On Empire: America, War, and Global Supremacy
by Eric Hobsbawm
Pantheon, 97 pp., $19.95
Day of Empire: How Hyperpowers Rise to Global Dominance—and Why They Fall
by Amy Chua
Doubleday, 396 pp., $27.95
The Second World: Empires and Influence in the New Global Order
by Parag Khanna
Random House, 466 pp., $29.00
The Post-American World
by Fareed Zakaria
Norton, 292 pp., $25.95
The Return of History and the End of Dreams
by Robert Kagan
Knopf, 116 pp., $19.95
From time to time during the Bush administration there have been outbreaks of nostalgia for the days when lonely district commissioners ruled hundreds of square miles of British Africa, and a small number of civil servants and local magistrates managed the affairs of 350 million subcontinental Indians. The explanation is not hard to find: the memory of imperial order contrasts favorably with such recent events as genocide in Rwanda, continuous civil war in the Congo, and the horrors of Iraq under Saddam Hussein and after. The Roman imperium brought the P ax Romana to Europe, Asia Minor, and North Africa; and at its height the British Empire controlled a quarter of the land area of the globe and a quarter of its inhabitants. The spectacle of global disorder excites a desire for global government. The target of these longings is inevitably the United States.
Setting aside the problem of how peaceful the Pax Britannica truly was, and how far the empire’s subjects—or the majority of the British themselves—benefited from its existence, this hankering after a world made safe by a benign imperialism raises a very large question. Could the United States replicate the Victorian British Empire and establish a Pax Americana? Five years into the horrors of the failed invasion of Iraq, with two million refugees having left the country, it is hardly a surprise that the almost unanimous answer is No.
That simple negative raises the possibility that some subtler version of a Pax Americana might emerge, that the United States can become the leading player in a pluralistic international system rather than a “hyperpower” or hegemon, whose persuasiveness extends only as far as its military reach. On that, opinions vary. Nobody denies that the United States is uniquely equipped to wreak physical destruction anywhere it wants. It currently maintains more than seven hundred bases on foreign soil, including in Europe, Asia, and the Middle East. Apart from deployments in Iraq and Afghanistan, the US has about 200,000 troops stationed overseas, and since September 11, it has also created numerous bases in Iraq and across Central Asia, including in such brutal dictatorships as Uzbekistan. A Web site that tracks security issues has estimated that in 2008, the US defense budget will be $711 billion, or about 48 percent of overall world military spending. This would be close to twice as much as the budgets of Europe and China, the second- and third-biggest military spenders, combined.

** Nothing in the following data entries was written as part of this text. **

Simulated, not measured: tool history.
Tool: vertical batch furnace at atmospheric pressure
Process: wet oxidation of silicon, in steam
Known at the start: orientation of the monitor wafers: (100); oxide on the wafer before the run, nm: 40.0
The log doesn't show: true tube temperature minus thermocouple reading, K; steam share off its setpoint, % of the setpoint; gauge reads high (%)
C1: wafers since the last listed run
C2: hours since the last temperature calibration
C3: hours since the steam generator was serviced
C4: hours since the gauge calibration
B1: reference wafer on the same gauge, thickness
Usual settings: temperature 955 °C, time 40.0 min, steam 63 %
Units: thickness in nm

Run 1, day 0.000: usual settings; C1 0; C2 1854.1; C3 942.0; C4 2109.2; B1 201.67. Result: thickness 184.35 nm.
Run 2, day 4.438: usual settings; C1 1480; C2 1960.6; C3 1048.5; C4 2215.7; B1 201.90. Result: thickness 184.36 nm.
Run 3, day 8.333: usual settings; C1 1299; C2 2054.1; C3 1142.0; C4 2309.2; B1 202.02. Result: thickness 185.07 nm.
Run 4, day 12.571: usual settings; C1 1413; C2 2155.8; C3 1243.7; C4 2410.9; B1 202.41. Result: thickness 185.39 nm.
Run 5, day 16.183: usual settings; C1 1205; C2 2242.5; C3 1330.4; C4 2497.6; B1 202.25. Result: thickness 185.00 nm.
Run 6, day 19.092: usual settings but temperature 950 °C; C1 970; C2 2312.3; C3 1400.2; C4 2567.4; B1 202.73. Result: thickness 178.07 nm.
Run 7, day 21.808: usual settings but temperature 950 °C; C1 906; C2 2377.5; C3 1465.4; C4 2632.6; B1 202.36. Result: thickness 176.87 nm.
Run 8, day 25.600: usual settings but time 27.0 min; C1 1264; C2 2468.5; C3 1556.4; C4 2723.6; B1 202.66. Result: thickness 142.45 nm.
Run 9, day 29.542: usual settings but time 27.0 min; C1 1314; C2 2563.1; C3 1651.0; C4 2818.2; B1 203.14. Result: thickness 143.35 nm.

Nobody thinks America’s ability to construct social, economic, or political institutions is remotely as impressive. This is the problem of “soft power,” the concept used by Joseph Nye, the Harvard political scientist, to describe geopolitical influence that is exerted through the persuasive dissemination of culture, values, ideas, and economic aid rather than through direct projection of military or economic strength. The interesting question—although not to Robert Kagan, the foreign policy commentator, who sometimes seems to regard “soft power” as close to a contradiction in terms—is whether the …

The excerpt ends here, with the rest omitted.